José Ortega y Gasset

José Ortega y Gasset was a Spanish philosopher and essayist, professor of the University of Madrid and founder of the magazine Revista de Occidente. Ortega y Gasset's writings range over history, politics, aesthetics and art criticism, as well as the history of philosophy, metaphysics, epistemology and ethics. In 1929 Ortega published one of his best known works, The Revolt of the Masses, where he characterized the 20th-century society as dominated by masses of mediocre and indistinguishable individuals. Ortega's ideas converged those of other 'mass society' theorists such as Karl Mannheim, Erich Fromm and Hannah Arendt.

"Minorities are individual or groups of individuals especially qualified. The masses are the collection of people not specially qualified." (from The Revolt of the Masses, 1930)

José Ortega y Gasset was born in Madrid. He studied at a Jesuit school in Miraflores, Málaga (1891-97) and University of Deusto, Bilbao (1897-98), University of Madrid (1898-1904), receiving his Ph.D. in philosophy in 1904. He continued his studies in the universities of Berlin, Leipzig and Marburg (1905-07), a center of neo-Kantianism, and worked two years as a professor of at Escuela Superior del Magisterio. In 1910 he was appointed professor of metaphysics at Central University of Madrid (1910-1936). Ortega married Rosa Spottorno Topete in 1910; they had three children.

In 1908 Ortega founded the journal Faro. He was founder of Espãna review (1915-23), and Revista de la Occidente (1923-36), and cofounded El Sol. In 1914 Ortega was elected to the Royal Spanish Academy of Moral and Political Sciences. He was also a cofounder of League of Political Education. With Ramón Pérez de Ayala and Gregorio Marañón, he founded Group at the Service of the Republic in 1931.

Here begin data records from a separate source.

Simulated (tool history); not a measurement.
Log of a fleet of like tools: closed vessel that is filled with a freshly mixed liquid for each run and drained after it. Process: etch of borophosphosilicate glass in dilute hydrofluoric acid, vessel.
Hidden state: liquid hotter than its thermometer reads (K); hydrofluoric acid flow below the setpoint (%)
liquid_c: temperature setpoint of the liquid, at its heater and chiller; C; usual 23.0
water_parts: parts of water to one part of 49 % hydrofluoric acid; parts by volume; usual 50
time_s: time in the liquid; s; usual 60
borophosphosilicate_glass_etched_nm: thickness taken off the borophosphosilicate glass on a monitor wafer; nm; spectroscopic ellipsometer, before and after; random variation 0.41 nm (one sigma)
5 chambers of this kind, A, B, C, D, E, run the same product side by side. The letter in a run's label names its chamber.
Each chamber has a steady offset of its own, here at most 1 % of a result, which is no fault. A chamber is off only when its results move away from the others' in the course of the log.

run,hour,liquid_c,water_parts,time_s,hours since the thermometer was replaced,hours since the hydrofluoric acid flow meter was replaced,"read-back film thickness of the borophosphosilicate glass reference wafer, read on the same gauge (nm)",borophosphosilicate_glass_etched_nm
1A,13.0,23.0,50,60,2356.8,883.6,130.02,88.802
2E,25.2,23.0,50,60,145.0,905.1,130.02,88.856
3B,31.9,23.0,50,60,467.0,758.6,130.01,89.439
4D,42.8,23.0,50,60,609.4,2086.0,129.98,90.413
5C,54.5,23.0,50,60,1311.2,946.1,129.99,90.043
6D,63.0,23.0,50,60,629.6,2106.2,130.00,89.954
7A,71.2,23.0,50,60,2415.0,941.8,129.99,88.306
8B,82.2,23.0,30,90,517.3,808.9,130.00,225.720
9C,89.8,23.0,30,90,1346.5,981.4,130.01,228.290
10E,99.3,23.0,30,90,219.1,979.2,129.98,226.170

A liberal in politics, he opposed Primo de Rivera's dictatorship (1923-30) and resigned from his post as professor in protest against the military dictator. Ortega was convinced that the monarchy could not any more unite the Spaniards toward a common goa, and he became a Republicanl. After the fall of Rivera and the abdication of King Alfonso XIII, Ortega sat in the constituent assembly of the Second Republic from 1931 to 1932, and he was deputy for the province of León and Civil Governor of Madrid. One year as an elected representative to the parliament made Ortega disillusioned, he withdrew and kept a pointed silence about Spanish politics from then on.

During the Spanish Civil War (1936-39) Ortega was a voluntary exile in Argentina and Europe, unwilling to support either side or hold academic office under Franco. From 1941 he was a professor of philosophy at the University of San Marcos, Lima. After the World War II he returned in Spain and founded the Institute of Humanites in Madrid, but lack of support led to its closing after two years. He lectured frequently in Germany, Switzerland, and the United States. In 1949 he was invited to the Center for the Humanites in Aspen, Colorado. Ortega died in Madrid on October 18, 1955.